Sunday, 26 February 2017

3 months later

Three months on, I’m so fine. That is what I tell myself and all of my friends. I’m ok at the moment! I say YES! I’m so fine! So fine! I sometimes get a little hormonal but who doesn’t?! I’m FINE!
How much am I hurting myself by pushing this away? I don’t do that. I’m the writer, the drama girl, the creative writing graduate who wears her heart on her sleeve and is poetic about everything. What is going to happen in 10 years’ time? Are these complicated feelings that I don’t understand going to manifest themselves in some awful relationship I bury myself in? Are they already manifesting themselves in the relationships I have now?
The sage advice I give to all of the people I know who have sadness is to lean in. Lean in to your sorrow. Lean in to it, feel it, let it overwhelm you and control you, and then remember that your feelings belong to you and you are in charge. Maybe it’s a trivial thing that upset you. But your sadness is yours and it’s real.  You can’t control how you feel, but you can - sometimes - control how you feel it. Sometimes. Lean out.
I was raised Catholic, and although I’ve always found the bible and religion in general to be slightly wanting, I’ve always found the conception part easy to get along with. Life begins at conception, I’m not sure if that comes from my religious upbringing or not. I’m agnostic (a term I hate – it makes me sound unsure but I’m very content with my religious views – I sit very comfortably on a fence and dip over to each side if and when I need). I don’t go to church anymore, but some of those Catholic doctrines must have stuck. I’m also a feminist; I don’t burn my bras or grow out my armpit hair and I still care about what people think of me, even if I wish I didn’t, but I do believe in equal opportunities for men and women, and I am pro-equality and pro-choice. But I also always hoped that if I ever got pregnant by my own mistake, then that’s life and I live a privileged one and I know I would be taken care of by my family, and whatever my circumstance, my baby and I would have a comfortable life.

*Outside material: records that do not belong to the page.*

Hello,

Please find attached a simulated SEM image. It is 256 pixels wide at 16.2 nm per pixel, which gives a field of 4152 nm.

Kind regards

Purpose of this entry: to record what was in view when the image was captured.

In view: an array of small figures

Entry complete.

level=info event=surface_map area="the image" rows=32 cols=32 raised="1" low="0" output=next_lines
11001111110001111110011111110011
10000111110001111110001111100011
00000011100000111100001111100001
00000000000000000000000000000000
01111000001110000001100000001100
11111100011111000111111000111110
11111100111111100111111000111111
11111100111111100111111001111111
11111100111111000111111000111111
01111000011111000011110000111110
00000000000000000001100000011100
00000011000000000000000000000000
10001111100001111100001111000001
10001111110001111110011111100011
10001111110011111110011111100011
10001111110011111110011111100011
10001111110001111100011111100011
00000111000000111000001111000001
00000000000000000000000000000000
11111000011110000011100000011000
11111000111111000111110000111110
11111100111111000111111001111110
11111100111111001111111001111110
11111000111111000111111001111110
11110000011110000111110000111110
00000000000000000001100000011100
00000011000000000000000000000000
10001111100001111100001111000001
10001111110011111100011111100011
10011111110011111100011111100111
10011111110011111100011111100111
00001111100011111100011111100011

In the time since my operation, I’ve known two girls who have had abortions, and one girl who had a miscarriage. It happens a lot. Women losing early pregnancies is a very common thing. And in the pro-choice, anti-male, feminist society we live in, it seems to me that if these women grieve, it must be a very private and very taboo grief. I never said to anyone that I lost a baby. I’m careful about those words. I wait and see what kind of views the person I’m talking to holds, and I’ll tailor my story to how they view it. I tailor my grief to fit other people’s views. If I feel comfortable enough, I’ll allude to it, I’ll make a joke about how I had morning sickness and still didn’t figure it out and I’ll try and catch their eye to see how far I go. Keep joking? Change the subject? Am I allowed to cry here? I blame my hormones and the weather outside and how my job is very hard. It’s been three months. My hormones should be settled, it’s turning out to be a beautifully cold and sunny February and I’m pretty sure I’ve got the coolest job in the world.
I’m sad because I lost a baby.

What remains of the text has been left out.